The proxiML platform has been extended to support deploying models as REST API endpoints. These fully managed endpoints give you the real-time predictions you need for production applications without having to worry about servers, certificates, networking, or web development.
How It Works
proxiML Endpoints allow you to expose your model code as a REST API endpoint. The endpoint runs a webserver on a publicly accessible URL that will call functions inside the model code you supply based on the configuration you specify. Once you have a trained model with inference code saved as a proxiML Model, in a git repository, or on your local computer, you can configure a proxiML Endpoint to run that inference code.
Endpoints have one or more "routes", which are defined by the URL path and HTTP verb of the request that the endpoint should accept. For example, a POST
request to path /predict
is a separate route from a GET
request to the same path, and can therefore call different functions with different parameters. For each route, you specify the Python file that contains the code to be called as well as the method within that file to call.
The input data to the prediction is provided in the HTTP request body (only POST
requests are currently supported). Each route allows you to configure the expected Request Body Template. This body template both validates that the request body is properly formatted as well as maps the request body attributes to the arguments the specified function expects. If the function uses positional arguments, simply define the request body with the attributes in the same order as the function expects. If the function uses keyword arguments, define the request body to have attributes with the same name as the function arguments.
Once the endpoint is created and running, it will return the hostname to reach the endpoint. Use any HTTP client (e.g. curl, Postman, etc.) to query the configured route and get the response. All endpoints also have the GET
method defined for the /ping
URL that can be used for health checking.

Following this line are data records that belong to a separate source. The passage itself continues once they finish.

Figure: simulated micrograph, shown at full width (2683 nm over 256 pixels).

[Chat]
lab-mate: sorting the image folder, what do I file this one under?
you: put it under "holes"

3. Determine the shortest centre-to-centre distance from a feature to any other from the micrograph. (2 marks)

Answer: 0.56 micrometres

If the endpoint begins to be overloaded, it will return HTTP 503 errors. If you are calling the endpoint programmatically, be sure to look for this error response and retry the request using a backoff algorithm
Endpoints will run until stopped and are billed the same way as other job types.
Using the Web Platform
Navigate to the Endpoint Dashboard and click the Create
button. Specify the name and required resources for the endpoint. In the Models
section, specify the proxiML Model, git repository, or local computer directory that contains the trained model and inference code.
In the Endpoint
section, click Add Route
. Keep POST
as the HTTP Verb
and specify /predict
as the Path
. Specify the file within the model code to use as the File Name
(e.g. predict.py
) and the method to call as the Function Name
(e.g. predict_file
). Click Add Parameter
to configure the information that will be provided in the HTTP request body when the endpoint is called. These parameters must exactly match the arguments the specified function is expecting. If the function is expecting positional arguments, ensure the Function Uses Positional Arguments
box is checked.
Specify the expected Data Type
for each parameter. String, Integer, Float, Boolean, Object, and List data types are supported. If the parameter is optional, check the Optional
box and specify a Default Value
. The default value must be valid Python (e.g. None
should be used rather than null
or undefined
). See FastAPI's request body documentation for more details.
If a request's body does not match the template, the request will be rejected.
Click Next
and Create
to start the endpoint. Once the endpoint successfully starts, the dashboard should indicate that the endpoint is in the running
state. Click the Connect
button to view public URL of the endpoint as well as an example command to query one of it's routes.
You can also access the endpoint's logs by clicking the View
button. Log messages are sorted in descending order (most recent on top) and new log messages appear automatically as they are generated. If there are many log message, you can scroll down on the page to see older logs.
To view detailed information about the endpoint, click on the endpoint name from the Endpoint dashboard.
Using the SDK
You can also create an endpoint using the proxiML SDK. Specify endpoint
as the type and provide an endpoint
dictionary to the job create command. The endpoint
dictionary requires a routes
key that is a list of route. Each route is a dictionary with path
, verb
, function
, file
, positional
, and body
keys. The body
key is a list of the parameters for the request body, with keys name
, type
, optional
, and default_value
. An example specification is the following:
job = await proximl.jobs.create(
name="Endpoint",
type="endpoint",
...
endpoint=dict(
routes=[
dict(
path="/predict",
verb="POST",
function="predict_image",
file="predict",
positional=True,
body=[dict(name="filename", type="str")],
)
]
),
)
The type
field for the parameters must be one of str
, int
, float
, bool
, dict
, or list
. Once the job is in the running
state, you can retrieve the endpoint URL from the url
property of the job (e.g. job.url
).
Using the CLI
The proxiML CLI can also create endpoints. Endpoint routes can be specified using the --route
option. The data for each route must be properly formatted JSON with the same keys and values as required in the SDK above. An example is the following:
proximl job create endpoint \
--git-uri https://github.com/proxiML/simple-tensorflow-classifier.git \
--route '{"verb": "POST", "path": "/predict", "file": "predict", "positional": true, "body": [{"name": "filename", "type": "str"}], "function": "predict_image"}' \
"New Inference Endpoint"
This command will print the endpoint URL to the terminal once the endpoint is running.